Imposition of material assistance rules (Sections 45X, 45Y and 48E)
Property includes “material assistance” from a prohibited foreign entity if its “material assistance cost ratio” is less than an annually escalating “threshold percentage.” For purposes of sections 45Y and 48E, the material assistance cost ratio is the quotient (expressed as a percentage) of (i) (x) the total direct costs to the taxpayer attributable to all manufactured products (including components) which are incorporated into the qualified facility or energy storage technology upon completion of construction, minus (y) the total direct costs of the taxpayer attributable to all such manufactured products (including components) incorporated in the qualified facility or energy storage technology that are mined, produced, or manufactured by a prohibited foreign entity, over (ii) the amount in (i)(x). For section 45X, the amounts in the equation are the total direct material costs incurred by the taxpayer for the production of the eligible component, less the total direct material costs that are paid or incurred by the taxpayer for the production of such eligible component that are mined, produced, or manufactured by a prohibited foreign entity.
The constructive ownership rules apply to all ownership determinations with respect to the material assistance rules.
Observation:
- It is not clear how the constructive ownership rules would apply to the material assistance rules, which generally relate to the asset level, and not the entity level.

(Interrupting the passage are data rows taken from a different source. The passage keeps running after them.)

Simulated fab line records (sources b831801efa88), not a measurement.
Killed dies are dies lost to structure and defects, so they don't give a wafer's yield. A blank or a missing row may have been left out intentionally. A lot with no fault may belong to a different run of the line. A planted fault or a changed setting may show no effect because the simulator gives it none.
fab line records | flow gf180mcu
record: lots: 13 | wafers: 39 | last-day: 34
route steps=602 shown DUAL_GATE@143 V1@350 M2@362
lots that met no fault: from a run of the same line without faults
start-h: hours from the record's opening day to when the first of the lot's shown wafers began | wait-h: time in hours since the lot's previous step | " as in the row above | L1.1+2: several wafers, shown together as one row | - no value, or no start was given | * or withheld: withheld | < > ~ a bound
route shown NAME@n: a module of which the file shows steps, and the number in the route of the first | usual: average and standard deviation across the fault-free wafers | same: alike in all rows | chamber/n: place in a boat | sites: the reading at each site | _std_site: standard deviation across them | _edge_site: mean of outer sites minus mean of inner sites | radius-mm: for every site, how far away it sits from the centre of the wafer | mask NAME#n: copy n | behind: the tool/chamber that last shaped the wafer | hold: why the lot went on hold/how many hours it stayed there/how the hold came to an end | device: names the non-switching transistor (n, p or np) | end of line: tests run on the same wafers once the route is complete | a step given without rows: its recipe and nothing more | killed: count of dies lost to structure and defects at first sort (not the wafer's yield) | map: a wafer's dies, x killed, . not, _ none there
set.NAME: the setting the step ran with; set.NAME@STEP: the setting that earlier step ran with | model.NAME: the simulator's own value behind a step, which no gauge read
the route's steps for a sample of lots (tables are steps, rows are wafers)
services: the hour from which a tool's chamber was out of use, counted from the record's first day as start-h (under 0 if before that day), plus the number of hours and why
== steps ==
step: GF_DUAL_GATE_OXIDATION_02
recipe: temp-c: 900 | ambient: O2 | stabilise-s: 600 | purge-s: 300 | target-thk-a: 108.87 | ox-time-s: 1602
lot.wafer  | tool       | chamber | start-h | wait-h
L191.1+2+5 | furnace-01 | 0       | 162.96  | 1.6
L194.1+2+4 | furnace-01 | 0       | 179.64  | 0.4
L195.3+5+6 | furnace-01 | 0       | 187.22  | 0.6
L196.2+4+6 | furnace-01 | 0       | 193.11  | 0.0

Establishing direct costs:
The Act requires the Secretary to publish certain safe harbor tables (and any other necessary guidance) no later than December 31, 2026 to identify the direct costs of manufactured products and eligible components. For qualified facilities and energy storage technologies, the construction of which begins before 60 days after the date the Secretary issues safe harbor tables, a taxpayer may rely on safe harbors provided in the notice 2025-08 (the 2025 domestic content notice), as long as the applicable supplier provides a certification (i) as to its total direct costs or total direct material costs of such product or component that was not produced or manufactured by a prohibited foreign entity or (ii) that such product or component was not produced or manufactured by a prohibited foreign entity.
Observation:
- Presumably, the taxpayer must provide this certification regardless of whether it relies on the 2025 domestic or establishes its direct costs pursuant to the principles of notice 2023-38 (the original domestic content notice). The Act is not clear in this regard.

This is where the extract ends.